For it being an expansion card, if it's an expansion card the data is still going HDD > Controller > RAM > CPU Cache (simplified) so the model isn't really complicated by it being a physical expansion card. But add to that, that the data from the Raid Card is served as if it were directly from a hard drive and everything generally already in order, for a software raid, when the data gets to the RAM it's not necessarily in an order and so the CPU has to do work to order that data. It might seem reasonable that if the CPU can handle it that it'd be as fast as a Raid card but you have to order the data before you can use it, with the raid card it is already ordered.

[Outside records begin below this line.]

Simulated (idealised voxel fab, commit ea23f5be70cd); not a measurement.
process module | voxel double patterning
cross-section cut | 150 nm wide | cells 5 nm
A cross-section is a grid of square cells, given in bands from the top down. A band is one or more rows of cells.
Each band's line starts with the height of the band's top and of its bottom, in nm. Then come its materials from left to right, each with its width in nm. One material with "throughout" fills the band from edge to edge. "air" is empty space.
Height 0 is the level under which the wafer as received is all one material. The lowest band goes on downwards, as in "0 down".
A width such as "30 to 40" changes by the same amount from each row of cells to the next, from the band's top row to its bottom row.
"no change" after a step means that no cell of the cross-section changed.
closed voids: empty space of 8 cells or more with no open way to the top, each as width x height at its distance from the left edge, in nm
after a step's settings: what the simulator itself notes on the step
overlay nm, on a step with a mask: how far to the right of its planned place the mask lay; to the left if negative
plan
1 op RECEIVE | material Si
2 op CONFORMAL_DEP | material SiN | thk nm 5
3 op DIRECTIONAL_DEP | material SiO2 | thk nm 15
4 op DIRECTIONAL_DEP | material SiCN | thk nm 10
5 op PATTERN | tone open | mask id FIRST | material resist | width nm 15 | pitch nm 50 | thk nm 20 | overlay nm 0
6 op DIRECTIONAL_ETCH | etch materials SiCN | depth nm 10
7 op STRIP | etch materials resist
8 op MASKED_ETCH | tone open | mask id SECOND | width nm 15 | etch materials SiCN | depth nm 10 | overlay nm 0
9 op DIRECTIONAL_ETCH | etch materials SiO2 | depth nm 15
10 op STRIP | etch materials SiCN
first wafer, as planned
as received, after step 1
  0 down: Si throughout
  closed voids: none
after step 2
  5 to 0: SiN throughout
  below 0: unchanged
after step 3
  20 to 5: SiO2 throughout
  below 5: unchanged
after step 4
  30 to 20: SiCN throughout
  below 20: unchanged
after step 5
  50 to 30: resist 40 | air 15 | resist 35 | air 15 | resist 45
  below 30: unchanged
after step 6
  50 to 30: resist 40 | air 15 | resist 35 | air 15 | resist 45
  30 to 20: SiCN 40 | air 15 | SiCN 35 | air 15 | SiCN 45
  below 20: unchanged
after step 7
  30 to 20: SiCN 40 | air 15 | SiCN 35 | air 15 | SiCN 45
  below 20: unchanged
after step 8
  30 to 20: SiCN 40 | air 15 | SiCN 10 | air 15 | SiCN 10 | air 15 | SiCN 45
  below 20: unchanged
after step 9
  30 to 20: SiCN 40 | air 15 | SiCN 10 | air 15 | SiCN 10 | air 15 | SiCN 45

As I said before, the more complicated the raid the more negatively performance is effected for a software raid where for a hardware raid it is positively hit (as long as the raid card supports it). More complex raids with more discs means more discs to read from and to write too, dividing the amount of writing to discs between them, for example a raid 10 with 4 hard drives, the data is split between two raid 1s, however a stream of data potentially can be read from all 4 drives. This sounds like it should be of benefit to both hardware and software raid, but in software raid, you are passing management on to the CPU that has to manage additional organization of the data on both the HDDs (which HDDs to write to, which HDDs to read from) and RAM, once this management has gone passed, even with the benefits of more throughput to and from the HDDs the performance gains are counter-acted to a significant level just from all the additional management.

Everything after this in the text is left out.